The poll’s original focus — on attitudes about voting by mail — found that both Latino and Black voters want mail voting as an option but do not fully trust the process.
“We wanted to have a better understanding of African American and Latino attitudes about voting, voting by mail, early vote, in-person and Election Day voting,” Lopach said. “Through this research we learned that talking about voting by mail as a choice available to you is an important way to engage voters.”
A huge majority of Latino voters surveyed, 85 percent, believe people should be allowed to vote by mail if they want to, but only about half plan to do so.
Among Black respondents, 90 percent said they should not be denied the opportunity to vote by mail, while 87 percent want more information on that choice. Only half said they would prefer to vote by mail.

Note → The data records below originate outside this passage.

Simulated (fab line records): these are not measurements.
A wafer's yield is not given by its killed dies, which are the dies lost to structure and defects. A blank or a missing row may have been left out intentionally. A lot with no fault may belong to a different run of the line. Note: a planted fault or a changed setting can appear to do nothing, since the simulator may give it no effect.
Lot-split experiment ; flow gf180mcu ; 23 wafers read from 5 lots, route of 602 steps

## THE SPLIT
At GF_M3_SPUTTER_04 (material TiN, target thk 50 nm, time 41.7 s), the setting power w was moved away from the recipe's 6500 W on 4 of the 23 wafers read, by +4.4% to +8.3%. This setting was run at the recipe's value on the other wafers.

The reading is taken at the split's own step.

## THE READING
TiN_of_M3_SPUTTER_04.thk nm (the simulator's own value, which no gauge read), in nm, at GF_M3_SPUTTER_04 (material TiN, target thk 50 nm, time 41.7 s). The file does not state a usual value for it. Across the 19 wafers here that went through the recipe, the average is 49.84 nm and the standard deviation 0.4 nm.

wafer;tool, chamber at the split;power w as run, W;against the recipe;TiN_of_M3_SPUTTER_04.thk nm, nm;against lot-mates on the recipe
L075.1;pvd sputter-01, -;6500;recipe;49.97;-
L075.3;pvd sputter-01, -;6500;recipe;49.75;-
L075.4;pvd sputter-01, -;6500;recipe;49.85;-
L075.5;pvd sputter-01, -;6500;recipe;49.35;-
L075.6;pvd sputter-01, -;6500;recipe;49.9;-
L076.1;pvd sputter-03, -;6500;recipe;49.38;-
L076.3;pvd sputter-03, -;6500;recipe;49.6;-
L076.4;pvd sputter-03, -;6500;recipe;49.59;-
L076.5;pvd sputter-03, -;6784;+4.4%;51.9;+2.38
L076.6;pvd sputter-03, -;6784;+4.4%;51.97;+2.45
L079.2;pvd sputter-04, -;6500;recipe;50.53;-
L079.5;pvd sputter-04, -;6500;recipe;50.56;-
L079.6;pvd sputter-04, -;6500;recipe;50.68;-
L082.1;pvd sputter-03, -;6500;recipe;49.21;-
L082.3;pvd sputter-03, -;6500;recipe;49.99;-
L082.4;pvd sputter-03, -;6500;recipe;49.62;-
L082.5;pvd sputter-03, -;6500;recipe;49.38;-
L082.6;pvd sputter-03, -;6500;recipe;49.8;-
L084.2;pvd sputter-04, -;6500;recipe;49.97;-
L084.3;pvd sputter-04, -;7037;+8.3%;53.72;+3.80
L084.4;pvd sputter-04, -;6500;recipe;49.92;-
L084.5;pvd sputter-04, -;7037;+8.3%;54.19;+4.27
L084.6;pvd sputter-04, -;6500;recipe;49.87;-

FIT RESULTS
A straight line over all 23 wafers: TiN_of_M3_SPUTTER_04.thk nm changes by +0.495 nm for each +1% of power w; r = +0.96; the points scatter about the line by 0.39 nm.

The poll of African Americans was conducted among 1,310 respondents, 85 percent of whom are registered voters and the rest eligible but not yet registered, in Florida, Georgia, Michigan, North Carolina, Pennsylvania and Texas. The margin of error for the full sample was 2.7 percentage points, and 6.6 percent for each state.
The poll of Hispanics was conducted among 1,552 respondents, also 85 percent registered voters, in Arizona, Florida, Colorado, North Carolina, Pennsylvania and Texas. The margin of error was 2.5 percent and 6.6 percent in each state.